The Green Party candidate did not appear on the ballot in 2020, when President Joe Biden defeated Trump by 20,682 votes. 

Some Democrats blamed Stein for Clinton’s loss in 2016. But in an interview with WPR, Wisconsin Green Party co-chair AJ Reed rejected the suggestion that his party hurt Democrats. 

“Voting for a Green Party (candidate) is not a vote for a Republican party (candidate),” Reed said. “It’s just a fear narrative that Democrats have been doing since at least 2000.”

In the 2000 presidential election, Green Party candidate Ralph Nader won more votes than former President George W. Bush’s margin of victory over Democrat Al Gore in the decisive state of Florida. 

A Marquette University Law School poll released this week showed Trump and Biden tied at 49 percent each among registered voters in a two-person race. 

When Marquette added third party and independent candidates, 16 percent of voters surveyed said they would pick independent candidate Robert F. Kennedy Jr. over Biden and Trump. Stein, who has not yet won the Green Party’s endorsement, received the support of 4 percent. Another 2 percent backed independent candidate Cornel West.

Of the Democrats surveyed, 8 percent said they would support Stein instead of Biden if given the option. 

“There is the potential for disaffected Democrats who are disappointed with Biden, but are no fans of Donald Trump, to consider going over and voting for Stein or the Green candidate,” said Marquette pollster Charles Franklin. 

Reed said there are progressive Democrats whose values align with the Green party, and who have tried to change the Democratic Party from within. 

“But that has never really happened for them over the years. So we do have progressive Democrats who contribute to Greens,” he said. 

Reed said those progressive Democrats are not the sole focus of the Wisconsin Green Party’s organizing. He pointed to student debt, lead exposure in drinking water and segregation in Milwaukee as issues around which the Greens will try to organize a wider swath of voters. 

Stein is planning to tour Wisconsin soon, with visits in Racine, Milwaukee and Madison, Reed said. 

Libertarians have historically outperformed Green Party candidates in recent elections in Wisconsin. In 2016, Libertarian Gary Johnson got 106,674 votes, which was close to 3.6 percent of the vote in that race. 

Franklin said Libertarians were not included in the most recent Marquette poll because it is not yet clear who their nominee will be. 

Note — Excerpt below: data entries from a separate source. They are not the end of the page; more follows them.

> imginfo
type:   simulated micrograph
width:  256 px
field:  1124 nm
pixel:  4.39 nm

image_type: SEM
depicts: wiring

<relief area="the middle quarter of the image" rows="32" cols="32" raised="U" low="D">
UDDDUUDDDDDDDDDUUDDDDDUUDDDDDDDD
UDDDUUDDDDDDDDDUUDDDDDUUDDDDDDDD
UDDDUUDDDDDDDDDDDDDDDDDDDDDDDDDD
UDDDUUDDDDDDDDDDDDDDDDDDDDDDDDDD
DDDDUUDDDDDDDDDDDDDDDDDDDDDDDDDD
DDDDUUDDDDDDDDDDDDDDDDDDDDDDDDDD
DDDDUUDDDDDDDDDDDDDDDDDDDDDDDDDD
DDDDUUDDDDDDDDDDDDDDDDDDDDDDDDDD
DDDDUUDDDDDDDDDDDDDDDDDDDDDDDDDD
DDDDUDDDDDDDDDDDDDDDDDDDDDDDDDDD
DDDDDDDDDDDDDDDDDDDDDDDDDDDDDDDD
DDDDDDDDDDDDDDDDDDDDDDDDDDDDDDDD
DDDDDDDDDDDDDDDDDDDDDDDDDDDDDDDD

But Franklin said he thinks it is overstated how much voters who support independent or third party candidates would otherwise vote for a major party candidate. 

“The reason you vote for a third party candidate rather than one of the two party candidates is that neither of the two parties appeal to you,” Franklin said. “And so the idea that a third party voter would otherwise go to their ideologically closer major party, I think that’s not entirely true.”